Fed up with your job, looking for a promotion or don’t even know where to start? Lloydspharmacy’s learning and development manager Manjit Nahal can help

The start of a new year can often make you question your career. But while the questions are obvious, the answers are often harder to find. So whether you're planning a complete overhaul or are simply looking for a step up, Manjit Nahal, learning and development manager for Lloydspharmacy parent company Celesio, explains how to tackle your dilemma.

Scenario one: You think you're in the wrong job

The post-Christmas return to work is inevitably a painful experience. The prospect of more early mornings and late nights, while battling inclement weather, can cause many to rethink their career. But how can you tell whether it's a case of the blues, or whether you really need a change of scene?
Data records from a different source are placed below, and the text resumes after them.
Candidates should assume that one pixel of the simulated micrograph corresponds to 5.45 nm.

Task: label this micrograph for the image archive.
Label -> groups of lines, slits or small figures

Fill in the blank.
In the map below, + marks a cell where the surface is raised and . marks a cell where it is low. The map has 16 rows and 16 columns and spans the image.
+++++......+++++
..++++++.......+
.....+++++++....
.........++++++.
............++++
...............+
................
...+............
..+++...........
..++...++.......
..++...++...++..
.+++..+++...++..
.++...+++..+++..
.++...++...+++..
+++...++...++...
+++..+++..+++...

Start by thinking about what attracted you to the role in the first place, advises Ms Nahal. And if those positive aspects are no longer there, it may be time to move on. "Be clear about what you want from your career – is this something that your current role is giving you?" she asks.

Research is also vital before making a change and work experience can help you make an informed decision. "If possible, first-hand experience will give you a taster of a new role or sector, and will help you decide if it is something worth pursuing," Ms Nahal advises.

If you do decide to move on to new pastures, Ms Nahal suggests employees make sure they have all the necessary skills first. And she stresses that it's "never too late" to make a change – even if it may require some sacrifices in the short term. "If a change of career is important to you, be prepared to make compromises or sacrifices, especially if the change results in you taking a more junior position than you are used to," she says.

Scenario two: You're in the right job, but want to move up a rung on the career ladder

Once you feel stable in your job, it's only natural to look for a promotion. But securing that elusive step up can be a minefield – from knowing whether you're ready, to establishing whether your boss has equal confidence in you.

If you feel you're excelling in your role, Ms Nahal recommends talking to your line manager about career progression. Not only can they alert you to potential opportunities, she says, but it can also help you show that you're ready for promotion. "Be willing to gain experience and take on additional responsibilities – these may be outside of your current job role and above and beyond your day job," she advises. Ms Nahal also names willingness to accept and act on constructive feedback as a must.

And if that ideal opportunity is yet to come up, she advises potential candidates to think about other ways of boosting their career. "There may be opportunities that you have never thought about, such as mentoring a pre-registration trainee or trainee technician, or getting involved with other local organisations such as your LPC," Ms Nahal says. "These things will help keep you interested in your role as well as boosting your CV."

Scenario three: You can't decide on your career path

Regardless of what your careers teacher told you, people rarely have their working lives mapped out by the time they leave school. And even when you've been in the world of work for a while, you may still feel unsure of what direction to take.

If this is you, Ms Nahal recommends talking to as many people as possible. If you see a role that you think might be worth pursuing, she advocates work experience, as the "grass isn't always greener on the other side".

A career break is also another option if you need time to make your decision. But Ms Nahal recommends approaching this with caution. "You need to be able to justify your reasoning for the career break," she warns. "No explanation of the break may raise question by a prospective employer around commitment and credibility."

Ultimately, though, Ms Nahal's advice for those doubting their career is simple: "Think of the experience that you have already have, don't underestimate what you have already achieved," she says. "Be clear and honest with yourself about what you want to achieve and the small steps needed to get there – will your chosen pathway allow you to achieve this?"